[BUG] 3007.X scheduler_before_connect throws TCP Publish Client encountered an exception, no start event is seen
Description
3007.1 Windows minions with option scheduler_before_connect: True set throws exception TCP Publish Client encountered an exception while connecting to 127.0.0.1:4510: TimeoutError() on start, and does not generate /start event on master event bus
[TRACE ] IPCServer: Handling connection to address: ('127.0.0.1', 52006)

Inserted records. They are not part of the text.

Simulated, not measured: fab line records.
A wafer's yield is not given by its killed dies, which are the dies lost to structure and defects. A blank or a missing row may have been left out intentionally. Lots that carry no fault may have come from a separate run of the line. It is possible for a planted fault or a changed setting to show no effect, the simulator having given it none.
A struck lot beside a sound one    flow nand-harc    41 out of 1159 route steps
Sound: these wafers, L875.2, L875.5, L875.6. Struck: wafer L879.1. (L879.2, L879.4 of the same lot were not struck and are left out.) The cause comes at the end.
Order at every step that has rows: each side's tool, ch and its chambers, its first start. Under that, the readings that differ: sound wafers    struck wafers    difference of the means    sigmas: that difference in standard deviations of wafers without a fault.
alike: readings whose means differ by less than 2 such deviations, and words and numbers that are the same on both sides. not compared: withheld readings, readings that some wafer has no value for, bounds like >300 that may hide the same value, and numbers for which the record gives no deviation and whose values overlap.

[DEBUG ] The functions from module 'mine' are being loaded by dir() on the loaded module
[DEBUG ] LazyLoaded mine.update
[DEBUG ] schedule.handle_func: adding this job to the jobcache with data {'id': 'minion-win-1', 'fun': 'mine.update', 'fun_args': [], 'schedule': '__mine_interval', 'jid': '20240927221656953118', 'pid': 420}
[TRACE ] ==== evaluating schedule now None =====
[TRACE ] Client disconnected from IPC 127.0.0.1:4511
[WARNING ] TCP Publish Client encountered an exception while connecting to 127.0.0.1:4510: TimeoutError(), will reconnect in 1 seconds - File "C:\Program Files\Salt Project\Salt\Lib\runpy.py", line 196, in _run_module_as_main
return _run_code(code, main_globals, None,
File "C:\Program Files\Salt Project\Salt\Lib\runpy.py", line 86, in _run_code
exec(code, run_globals)
File "C:\Program Files\Salt Project\Salt\salt-minion.exe\__main__.py", line 7, in <module>
sys.exit(salt_minion())
File "C:\Program Files\Salt Project\Salt\Lib\site-packages\salt\scripts.py", line 185, in salt_minion
minion.start()
File "C:\Program Files\Salt Project\Salt\Lib\site-packages\salt\cli\daemons.py", line 344, in start
self._real_start()
File "C:\Program Files\Salt Project\Salt\Lib\site-packages\salt\cli\daemons.py", line 356, in _real_start
self.minion.tune_in()
File "C:\Program Files\Salt Project\Salt\Lib\site-packages\salt\minion.py", line 1193, in tune_in
self._bind()
File "C:\Program Files\Salt Project\Salt\Lib\site-packages\salt\minion.py", line 1064, in _bind
self.event = salt.utils.event.get_event(
File "C:\Program Files\Salt Project\Salt\Lib\site-packages\salt\utils\event.py", line 135, in get_event
return SaltEvent(
File "C:\Program Files\Salt Project\Salt\Lib\site-packages\salt\utils\event.py", line 265, in __init__
self.connect_pub()
File "C:\Program Files\Salt Project\Salt\Lib\site-packages\salt\utils\event.py", line 348, in connect_pub
self.subscriber = salt.transport.ipc_publish_client(
File "C:\Program Files\Salt Project\Salt\Lib\site-packages\salt\transport\base.py", line 210, in ipc_publish_client
return publish_client(opts, io_loop, **kwargs)
File "C:\Program Files\Salt Project\Salt\Lib\site-packages\salt\transport\base.py", line 152, in publish_client
return salt.transport.tcp.PublishClient(
File "C:\Program Files\Salt Project\Salt\Lib\site-packages\salt\transport\tcp.py", line 220, in __init__
super().__init__(opts, io_loop, **kwargs)
File "C:\Program Files\Salt Project\Salt\Lib\site-packages\salt\transport\base.py", line 398, in __init__
super().__init__()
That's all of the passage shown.